These statistics are called not only by the statistics page but also by a number of variables in Parser Extensions, which could be added to many posts. Again this is only a "could be".
Despite any report overhead vs. distributed overhead argument, considering the method that is currently used to gather this information, there is a higher likelihood of bad things with 4 almost-table-scans than by adding a single update query when an article is edited.
A similar argument was made for this issue in the past:
http://www.crackedeggstudios.com/issues/702/
But from a scalability standpoint, it would seem that the larger a wiki grows, the more stressful these particular functions become on the server, especially once we begin to process several thousand rows of information several times over on a single page load. Compared to the 1 row that would need to be maintained (with simple +/-1 changes), the trade-off seems worth it in the long run.

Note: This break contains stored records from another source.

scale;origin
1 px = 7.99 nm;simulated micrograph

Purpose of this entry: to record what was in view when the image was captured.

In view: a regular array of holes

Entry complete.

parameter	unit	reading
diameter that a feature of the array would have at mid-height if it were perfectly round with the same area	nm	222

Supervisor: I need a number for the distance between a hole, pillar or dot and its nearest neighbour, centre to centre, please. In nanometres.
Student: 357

This query, in particular, troubles me:
Code:
SELECT COUNT(revisionid) AS revision_count
FROM " . TABLE_PREFIX . "vault_revision
As that table grows exponentially with every wiki article, the query will become much worse. Even more troubling is this new code which has yet to be seen by public eyes, which was added to reduce the memory footprint of VaultWiki dramatically, in this case doubles it:
Code:
$nsarray = $vault->fetch_article('stats', $nsid, LANGUAGEID, 'dump');
This returns the ID of every article in the wiki, which is then used to count thousands of records multiple times.
However, it's also possible to do this without the added footprint simply by changing the key that we use. Rather than fetching the article list for each namespace and counting the records, we can fetch the already-statistics fields for the forum cache, and reconstruct the namespace from that data only.
This approach saved SECONDS of generation time, because about 10 fewer queries were used, 3000 fewer items were saved to memory, and 1000 fewer loop iterations were performed. For the queries, more generic indexes were used (50 possibles on another key rather than 1000 possibles against a primary key), resulting in lower seek times per item (at least that's my understanding - that the first 999 items would be discovered faster because the criteria are laxer).
After all of this, Statistics performance was improved, just not in the way put forth in the first post. For now (until we hear that someone's server complained about the queries), this should suffice.